Brokeback Munich


I’ve still not seen many of the best, or most-hyped, movies of the year, but over the last couple of weeks I did manage to see both Brokeback Mountain and Munich. Both were very good, but I have a clear favorite between the two, and it’s a leading contender for my #1 movie of 2005.

It isn’t Brokeback Mountain. I liked the movie, it looks fantastic, like all Ang Lee films, and it’s well-written and structured. But I had two problems with it, one minor, one major. The minor problem is that there isn’t enough balance in the story of how the two marriages dissolve. One minute we see Jake Gyllenhaal finally triumph over his father-in-law, which prompts a loving smile from Anne Hathaway (not Shakespeare’s wife, but the girl from The PrIncess Diaries), the next minute, the two can’t hardly speak to each other and Gyllenhaal’s hitting on both a rancher and the rancher’s wife. It feels like something got cut out that we needed to see. The major problem is that I just didn’t buy the love story. And that’s really what the movie needs to deliver to rise above a simple message film, in order for it to do something more than just tell me things I already know. It’s not necessarily the actors, bother Gyllenhaal and Heath Ledger give excellent performances, it’s that there’s just a real lack of chemistry between the two. That, and the fact that I can’t understand why either character likes the other. I can understand it from just a physical attraction standpoint, but physical attraction isn’t enough to maintain a 20 year secret relationship. I didn’t really like either of the characters (I didn’t hate them either), but more importantly, I didn’t understand what they liked about each other. That could be the actor’s fault, it could be the script’s fault, or it could be the theatre’s fault, that I just couldn’t get into the movie with such a large, and noisy, audience. I’ll probably watch it again when it comes out on DVD though, we’ll see if my mind changes.
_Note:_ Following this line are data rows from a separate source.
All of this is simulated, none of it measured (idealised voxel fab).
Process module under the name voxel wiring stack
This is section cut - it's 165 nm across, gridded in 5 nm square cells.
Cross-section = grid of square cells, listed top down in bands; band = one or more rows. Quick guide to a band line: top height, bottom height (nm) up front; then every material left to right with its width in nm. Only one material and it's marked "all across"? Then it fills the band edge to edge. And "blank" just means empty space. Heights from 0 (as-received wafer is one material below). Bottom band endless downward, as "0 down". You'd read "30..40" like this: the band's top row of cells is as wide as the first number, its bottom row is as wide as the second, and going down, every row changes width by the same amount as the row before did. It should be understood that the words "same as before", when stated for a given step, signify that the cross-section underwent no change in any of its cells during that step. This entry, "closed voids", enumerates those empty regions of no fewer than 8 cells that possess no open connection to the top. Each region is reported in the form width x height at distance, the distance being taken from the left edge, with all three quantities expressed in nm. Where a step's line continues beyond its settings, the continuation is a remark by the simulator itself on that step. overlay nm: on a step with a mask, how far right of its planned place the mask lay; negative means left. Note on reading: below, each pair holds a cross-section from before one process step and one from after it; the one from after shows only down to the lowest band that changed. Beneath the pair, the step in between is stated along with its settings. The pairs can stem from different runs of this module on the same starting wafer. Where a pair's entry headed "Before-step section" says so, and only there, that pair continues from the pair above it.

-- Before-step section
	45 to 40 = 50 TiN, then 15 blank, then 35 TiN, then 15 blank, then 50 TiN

Munich I liked a lot. It works very well as a thriller, including one scene that’s textbook Hitchcockian suspense. But it also plays upon those thriller conventions to force the audience to think about violence and revenge and terrorism and war. It’s surprisingly mature for a Spielberg film, one where he does not seem o know the answers to the questions his film poses, unlike, well, every single other Spielberg film. That’s what makes it so different from a Saving Private Ryan. SPR tells you what to think and feel with every frame, Munich raises issues, allows both sides to argue reasonably and leaves the conclusion making to the audience. Eric Bana gives one of my very favorite performances of the year, and the rest of the cast (Geoffrey Rush, Daniel Craig, Ciarán Hinds (Julius Caesar on “Rome” and Mathieu Kassovitz (who was in Amélie) is very good as well.

This film is getting buried by the Brokeback Mountain hype. Which is what you’d expect. Spielberg’s own Saving Private Ryan did the same thing to The Thin Red Line a few years ago. Hype machines like movies that don’t make you think. The subtle Crouching Tiger lost to the noisy Gladiator. The subtle Thin Red Line lost to the noisy SPR. The subtle Munich will lose to the noisy BBM. Karma.